I now live in this god-awful part of the country where the only question people ask me is "Yankees or Red Sox?" And in fact, if I lived anywhere north of here, all the way to the Canadian border, or anywhere south of here, all the way to Staten island, they wouldn't even ask. The team to the North is just as hopeless as the Phillies; the team to the South is evil. As they say in South Philly, "Whaddayagonnado?"

I vowed not to follow the Phillies closely this year, as they grimly hung in within 8 or 10 games, losing franchise players to injury and having the same slightly-better-than-average pitching rotation they always have. This year they didn't even have a Jim Bunning, a Steve Carleton, a Curt Schilling -- brilliant guys who would gut out 1-0 victories, sometimes notching RBI's to make it happen, in years their teammates couldn't hit their shoe size.

And yet. A month ago, after a small losing streak, I couldn't help but notice that my Phillies were starting to pull themselves together, as they always do in August, lighting that beacon of hope that raises blood pressure from Wilmington to Trenton, from Allentown to Princeton, causing all of us to say casually, "Oh yeah, I think I'll watch the first couple of innings tonight."

Incredibly, the Mets have gone into a Phillies-like season end collapse. This morning I found myself in the car, on my way to rowing practice at 5:15, pumping my fist wildly and screaming "YEAH!" Why?

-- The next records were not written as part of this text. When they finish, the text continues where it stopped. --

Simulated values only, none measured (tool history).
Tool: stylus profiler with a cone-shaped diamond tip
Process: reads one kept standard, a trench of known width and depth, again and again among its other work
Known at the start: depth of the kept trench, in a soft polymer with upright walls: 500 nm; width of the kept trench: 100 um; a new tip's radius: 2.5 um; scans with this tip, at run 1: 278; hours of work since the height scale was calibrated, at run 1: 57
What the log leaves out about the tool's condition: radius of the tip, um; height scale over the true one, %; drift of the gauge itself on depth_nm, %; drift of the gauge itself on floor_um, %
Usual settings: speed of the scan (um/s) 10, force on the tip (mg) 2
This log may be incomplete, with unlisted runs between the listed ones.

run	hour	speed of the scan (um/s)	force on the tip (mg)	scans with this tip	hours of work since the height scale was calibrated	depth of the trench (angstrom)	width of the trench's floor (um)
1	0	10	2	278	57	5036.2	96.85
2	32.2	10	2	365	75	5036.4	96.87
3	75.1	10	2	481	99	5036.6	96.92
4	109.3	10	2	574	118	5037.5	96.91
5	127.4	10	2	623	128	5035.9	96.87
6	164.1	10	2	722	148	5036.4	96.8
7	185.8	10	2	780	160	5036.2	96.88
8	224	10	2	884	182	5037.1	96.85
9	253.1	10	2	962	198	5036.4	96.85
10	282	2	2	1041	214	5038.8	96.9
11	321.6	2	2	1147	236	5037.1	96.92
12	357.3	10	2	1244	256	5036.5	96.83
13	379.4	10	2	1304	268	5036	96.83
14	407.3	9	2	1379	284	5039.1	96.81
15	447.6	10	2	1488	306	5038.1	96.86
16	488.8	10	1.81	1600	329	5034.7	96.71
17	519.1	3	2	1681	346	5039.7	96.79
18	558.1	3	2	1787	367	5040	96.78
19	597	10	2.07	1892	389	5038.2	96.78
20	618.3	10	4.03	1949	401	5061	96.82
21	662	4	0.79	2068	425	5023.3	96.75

Because I heard on the radio that the Phillies tied the Mets for first last night.

I have two responses.

Dear God, no not again. And:

If I believe in them with all my heart, somehow they might just do it. There is no choice not to commit. One more time.

10 comments:

Susan said...

What a great story.

My husband is English, and is a fan of his home county, Somerset, which has a history of romantic come-from-behind wins but also of snatching defeat from the jaws of victory. They have never won the championship. Transplanted to the US, he eventually became a Red Sox fan, recognizing its similarity to Somerset. When his oldest son went to college in Philadelphia, his one piece of fatherly advice was, "Don't become a Phillies fan". He didn't think it was wise to be a fan of three teams that work to break your heart.

Tim Lacy said...

Dear TR,

Well, you'll appreciate my Bob Dernier reference at H&E today. His mother, a grade-school librarian, lived across the street from me when as a kid I resided in Raytown, Missouri. Small world!

Anyway, I'm dealing with similar emotions this week (and for this coming weekend) as a Cubs fan. Yes, that's right, as a simultaneous fan of the KC Royals, all my teams are generally losers. We can get together in DC to talk about our memories of 1980. That was my first taste of baseball excitement as a kid!

- TL

kermitthefrog said...

As of 3:30 on Sunday, it looks like they might pull through...

Lesboprof said...

TR:

I am a Phillies fan myself, even tho I grew up on the other side of the river. I'll be here rooting with you!

GayProf said...

Interest in sports alludes me.

So, the ASA will be home for you this year. Next year it will be in my home city of Albuquerque.

GayProf said...

eludes... Sigh

Siva said...

My very first baseball glove was a Dick Allen signature model.

I still miss it.

Lesboprof said...

Congrats! I thought about you when I heard about the Phillies.

TA said...

As a lifelong Reds fan, and fellow National Leaguer (growing up in the days when it meant something), I wish you the best. The Phillies have a good chance this year, with its solid pitching and lineup. Of course, so long as the Yankees lose, I'm happy.